Control of the House of Representatives after the 2012 elections will still belong to the Republicans. IF Barack Obama stages a political comeback (which is certianly within the realm of possibility), Democrats will start the presidential coattails drumbeat. However, there are two compelling tables in this post underscoring that the House outcome will dance to the beat of a different drummer.
These two factors will end up having a snowball effect, costing Democrats in retirements, candidate recruitment, and fundraising — all of which will further debilitate their comeback efforts.
The first factor is that even strong Presidents who win re-election do not have long coattails. Look at the last three re-elected Presidents — Reagan ’84, Clinton ’96, and Bush ’04. Two were blowouts and one was close. In 1984, the GOP won 16 House seats. In 1996, the Dems picked up nine House seats. In the two blowout re-elections, the President’s party picked up an average of just 12.5 seats. In the close election of 2004, Republicans won three seats. Across the three elections, the average pick-up for the President is 9.3 seats. Obama is not likely to win a blowout re-election. Given Obama’s problems with white working class voters and the unifying effect he has on the GOP base, he is much more likely headed for either a close win or a loss rather than a big win.
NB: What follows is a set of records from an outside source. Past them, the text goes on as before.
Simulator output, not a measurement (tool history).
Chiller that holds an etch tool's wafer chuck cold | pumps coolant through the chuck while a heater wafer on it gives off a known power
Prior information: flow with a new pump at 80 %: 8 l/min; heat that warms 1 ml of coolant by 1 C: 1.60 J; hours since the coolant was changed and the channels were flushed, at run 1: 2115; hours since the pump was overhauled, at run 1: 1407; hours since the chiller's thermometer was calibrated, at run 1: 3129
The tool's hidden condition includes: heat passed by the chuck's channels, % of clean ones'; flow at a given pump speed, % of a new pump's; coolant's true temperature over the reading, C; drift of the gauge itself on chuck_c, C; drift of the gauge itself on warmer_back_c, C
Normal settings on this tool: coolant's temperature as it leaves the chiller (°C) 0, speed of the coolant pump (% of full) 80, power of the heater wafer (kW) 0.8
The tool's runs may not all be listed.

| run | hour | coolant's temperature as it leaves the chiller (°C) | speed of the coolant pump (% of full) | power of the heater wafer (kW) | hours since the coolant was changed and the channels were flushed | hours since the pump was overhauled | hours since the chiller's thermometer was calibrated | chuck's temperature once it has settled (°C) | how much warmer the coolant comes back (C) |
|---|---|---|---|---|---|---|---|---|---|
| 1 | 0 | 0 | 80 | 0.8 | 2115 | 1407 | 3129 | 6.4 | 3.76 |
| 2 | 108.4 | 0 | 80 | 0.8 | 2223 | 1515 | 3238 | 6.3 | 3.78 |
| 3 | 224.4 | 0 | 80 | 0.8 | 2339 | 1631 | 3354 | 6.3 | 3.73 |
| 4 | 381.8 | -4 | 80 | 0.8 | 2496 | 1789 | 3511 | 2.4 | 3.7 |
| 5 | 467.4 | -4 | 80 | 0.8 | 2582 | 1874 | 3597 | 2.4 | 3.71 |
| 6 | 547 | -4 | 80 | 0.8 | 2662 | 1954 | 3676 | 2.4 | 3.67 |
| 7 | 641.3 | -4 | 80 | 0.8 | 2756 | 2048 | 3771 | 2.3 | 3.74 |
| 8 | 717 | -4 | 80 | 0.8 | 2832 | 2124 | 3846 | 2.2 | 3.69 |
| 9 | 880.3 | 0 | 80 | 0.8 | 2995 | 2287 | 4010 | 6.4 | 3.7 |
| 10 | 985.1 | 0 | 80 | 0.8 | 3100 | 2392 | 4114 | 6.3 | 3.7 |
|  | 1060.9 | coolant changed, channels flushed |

The table below looks at the five most recent Presidential re-elects — three wins and two losses. The two losses show inconclusive results — although it is clear that Ross Perot’s inclusion on the ballot did not hurt House Republican candidates. The table emphasizes that when re-elected Presidents have coattails, those coattails are VERY short, if they exist at all. Only newly elected Presidents might have sizable coattails.
The other factor putting a stake through the vampire hearts of the Democrats’ hopes of control post-2012 is the overwhelming shift in redistricting fortunes. Because of GOP gains in Gov races and the legislatures, there will be a dramatic change in the structure of the 2012 House races. In the 2001 redistricting process, Democrats drew the lines of 135 seats, while GOPers drew the lines for 98 — a 37 seat advantage for the Dems. Now, Republicans control drawing 193 seats outright, while the Dems have just 44. That’s a 149 seat advantage for the GOP (the rest of the seats are either in split control states, commission drawn states, At-Large seats, or currently undecided). That represents a 186 seat shift in favor of the GOP from 2001 — and was a year that Republicans won three out of five congressional majorities since.
That does NOT mean Republicans can draw 193 seats they win — but it does mean they can squeeze out additional seats in states they completely control, while making life much more difficult for Democrats.
The table below underscores the dramatic change in the redistricting situation over the last thirty years — going from a GOP disadvantage of -172 net seats in 1981, to -167 in 1991 (making the 1994 GOP takeover even that more earthshattering) to just -37 in 2001, to +149 noted above. This is NOT Tip O’Neill or Jim Wright’s Congress anymore. Heck, it’s not even Nancy Pelosi’s Congress, and it’s not going to be her Congress in 2013-14 either.
If Obama wins re-election, Democrats won’t be shouting that the emperor has no clothes. Instead, they will be crying that the President has no coattails. And, if he loses, the election night headlines won’t say “Republican President, Democratic House elected.” Sorry, Dems, but you are in the House wilderness for at least the next four years.